I was notified of some updates today, but when I looked at the list I saw that they were all about evolution-data-server and evolution-data-server-common. My first thought was that "I don't use evolution at all, so why is this stuff on my machine?"
I then went into Synaptic to purge all things evolution and to my dismay, removing the evolution-data-server-common has the side effect of removing all the Gnome applets, indicators, and several other useful features.
Whats up with that? Honestly...
That is because many applications can depend on evolution. They have export to evolution, import, or use it as backend. Evolution is Gnome's default PIM data storage center. Unfortunately, for binary distro, that mean that evolution library must be present, or some of such applications will crash. Everything depending on everything is one of the main flaws of binary package distro, like Ubuntu, when compared to source-based, like Gentoo. In Gentoo the problem is addresed differently. Don't try to delete it anyways, cause if it works now, it may be will not after some updates. Are you really so confined in space? Just delete it from menu and forget. By the way, default clock widget in right corner used to depend on evolution too.

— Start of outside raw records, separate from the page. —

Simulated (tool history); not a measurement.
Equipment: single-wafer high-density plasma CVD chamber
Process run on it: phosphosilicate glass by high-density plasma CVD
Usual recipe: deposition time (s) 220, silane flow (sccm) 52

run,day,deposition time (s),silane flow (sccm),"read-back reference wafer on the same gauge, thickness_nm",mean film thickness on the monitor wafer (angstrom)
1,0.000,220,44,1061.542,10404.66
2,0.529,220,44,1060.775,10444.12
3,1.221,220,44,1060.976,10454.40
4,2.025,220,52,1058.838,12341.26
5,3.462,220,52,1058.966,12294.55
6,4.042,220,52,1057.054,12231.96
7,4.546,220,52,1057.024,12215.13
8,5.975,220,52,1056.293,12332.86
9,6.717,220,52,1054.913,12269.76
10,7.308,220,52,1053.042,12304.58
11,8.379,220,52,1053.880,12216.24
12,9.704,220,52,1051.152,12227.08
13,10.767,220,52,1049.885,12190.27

It's a little late, I know, but evolution-data-server is distinct from Evolution the mail client. I had the same wtf moment when I went to install a Gnome app when I don't use Gnome as my DE. A quick search revealed their git repo with this:
https://github.com/GNOME/evolution-data-server/blob/master/README
I agree this is annoying, and looks like it's fixed for
Raring
. See #8 on launchpad(I haven't tested it though).